Understanding Judo and studying it is one of the most important things when you’re a beginner. Judo is a difficult art and the more knowledge you have, the easier it gets. Not only does it have it’s own language like the ones below but each of these terms are a movement and/or technique:
- Ippon-Seoi-Nage: single arm shoulder throw
- Jigotai: defensive posture
- Jushin: center of gravity
So, when people come up to me and ask if they should start Judo I just make sure to let them know it will be an intense learning curve they are up against.
However, what most people fear when starting Judo is their fitness level. You just have to keep in mind that the best training for Judo, is Judo. What a gym workout will do is help you be in the right shape and take the most out of your Judo sessions. Ask for training assistance or research yourself to find out what exercises and machines you will benefit the most and what will increase your strength and endurance. Usually, Judo newbies don’t require a complex workout, so the treadmill, steppers and weights is more than enough.

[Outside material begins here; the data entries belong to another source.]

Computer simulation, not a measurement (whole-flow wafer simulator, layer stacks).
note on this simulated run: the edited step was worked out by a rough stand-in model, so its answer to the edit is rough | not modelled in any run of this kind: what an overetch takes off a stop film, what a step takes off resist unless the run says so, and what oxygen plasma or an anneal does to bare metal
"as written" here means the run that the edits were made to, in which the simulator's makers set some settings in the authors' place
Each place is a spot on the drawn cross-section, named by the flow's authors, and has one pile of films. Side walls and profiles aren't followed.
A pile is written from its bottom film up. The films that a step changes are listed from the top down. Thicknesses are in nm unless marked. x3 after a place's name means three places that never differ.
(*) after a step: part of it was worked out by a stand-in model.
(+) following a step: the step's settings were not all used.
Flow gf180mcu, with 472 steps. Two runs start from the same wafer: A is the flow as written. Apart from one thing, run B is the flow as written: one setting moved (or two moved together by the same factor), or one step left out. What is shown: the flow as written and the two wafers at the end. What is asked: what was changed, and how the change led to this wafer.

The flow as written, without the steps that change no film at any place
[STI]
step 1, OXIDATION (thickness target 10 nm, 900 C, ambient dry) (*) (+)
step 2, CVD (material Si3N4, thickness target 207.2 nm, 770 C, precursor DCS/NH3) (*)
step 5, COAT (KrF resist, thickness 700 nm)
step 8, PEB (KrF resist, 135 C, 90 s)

So, before even starting to worry about your fitness level and workout, here are some key elements you should master.
Judo Gi – Most likely you will be able to get a judo gi from your instructor when you start. However, if you don’t then there are several places online that you can go to to get high quality judo gi.
Belt – Learning how to tie your belt shouldn’t take more than a few minutes a day. You can study upon this from different books or YouTube videos. It may seem like something superficial, but your Sensei (instructor) will surely let you know how important it actually is.
Ukemi – This is crucial to learn. Most judo injuries are because of the person was resisting when being thrown. Not being to perform a break fall will only make you scared and stiff.
Keep a journal – Write the highlights of each session and then get in the habit of re-reading them. This will help you remember and keep the techniques fresh in your mind.
Technique – At first keep focusing on techniques rather than using strength. This helps improve your judo skills faster.
Looking at the feet – This may be the most common mistake judo beginners make. The basic principle of judo is not to see what your opponent is doing, but rather feeling it. So you’ll have to learn to look at your opponents’ chest. That allows keeping your posture and also seeing his arms moves.
And also remember that there is no age requirement for Judo. You may be the youngest or the oldest one at the dojo, your chances of being the greatest are equal.